Beyond the Weeds There's Some 'There' There

Arriving in Managua's center for the first time, a visitor is left thinking of the remark Gertrude Stein made of Oakland, Calif.,: "There is no there there."

The Nicaraguan capital's old, colonial-style center collapsed in a 1972 earthquake, and since the rubble was cleared little has been built in its place. A huge billboard outside the centrally located Intercontinental Hotel boasts an artist's rendering of a promised futuristic commercial center, but so far no bulldozers are troubling the defiantly waving weeds.

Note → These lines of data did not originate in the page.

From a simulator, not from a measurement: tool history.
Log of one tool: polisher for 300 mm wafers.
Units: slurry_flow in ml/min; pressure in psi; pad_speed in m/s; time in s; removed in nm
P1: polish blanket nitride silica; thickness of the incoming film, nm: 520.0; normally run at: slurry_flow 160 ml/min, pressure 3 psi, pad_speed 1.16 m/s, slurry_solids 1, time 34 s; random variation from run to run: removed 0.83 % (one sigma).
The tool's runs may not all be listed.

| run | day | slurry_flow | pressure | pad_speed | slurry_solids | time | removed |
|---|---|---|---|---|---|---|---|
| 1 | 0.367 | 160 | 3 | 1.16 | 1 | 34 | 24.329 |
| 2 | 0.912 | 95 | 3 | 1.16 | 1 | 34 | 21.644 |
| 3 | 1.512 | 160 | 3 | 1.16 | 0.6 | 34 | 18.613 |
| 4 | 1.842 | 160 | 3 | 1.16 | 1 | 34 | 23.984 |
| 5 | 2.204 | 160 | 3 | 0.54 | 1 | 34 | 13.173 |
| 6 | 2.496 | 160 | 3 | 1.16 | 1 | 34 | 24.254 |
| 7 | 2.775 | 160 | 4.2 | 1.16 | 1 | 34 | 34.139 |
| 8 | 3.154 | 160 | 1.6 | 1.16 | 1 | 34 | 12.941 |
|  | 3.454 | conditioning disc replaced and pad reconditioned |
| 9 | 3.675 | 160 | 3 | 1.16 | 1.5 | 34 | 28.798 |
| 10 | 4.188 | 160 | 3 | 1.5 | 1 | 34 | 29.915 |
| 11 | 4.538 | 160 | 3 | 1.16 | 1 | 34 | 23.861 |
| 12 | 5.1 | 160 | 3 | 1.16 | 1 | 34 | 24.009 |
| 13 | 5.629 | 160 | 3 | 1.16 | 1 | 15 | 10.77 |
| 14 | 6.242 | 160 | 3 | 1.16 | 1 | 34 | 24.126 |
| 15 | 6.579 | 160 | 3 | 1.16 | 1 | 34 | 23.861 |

That doesn't mean visitors here need sit in their hotel room and lament the absence of anything to do. With just a few spare hours, one can head to nearby Lake Nicaragua for a boat ride, fresh fish lunch, and peek at colonial Nicaragua that add up to a memorable afternoon.

At the lake's shore, located about a 1-1/2 hour drive from Managua, covered boats await visitors to take them on a rides through swampy inlets to small islands where families prepare the day's catch. Most of the "restaurants" consist of two or three tables under thatched roofs, with views of the volcanic mountains that ring the lake. After the boat ride back, a stop in lakeside Granada is worthwhile to take in the colonial architecture. It offers a glimpse of what Managua once looked like - and how, if that billboard rendering is translated into reality, it will never look again.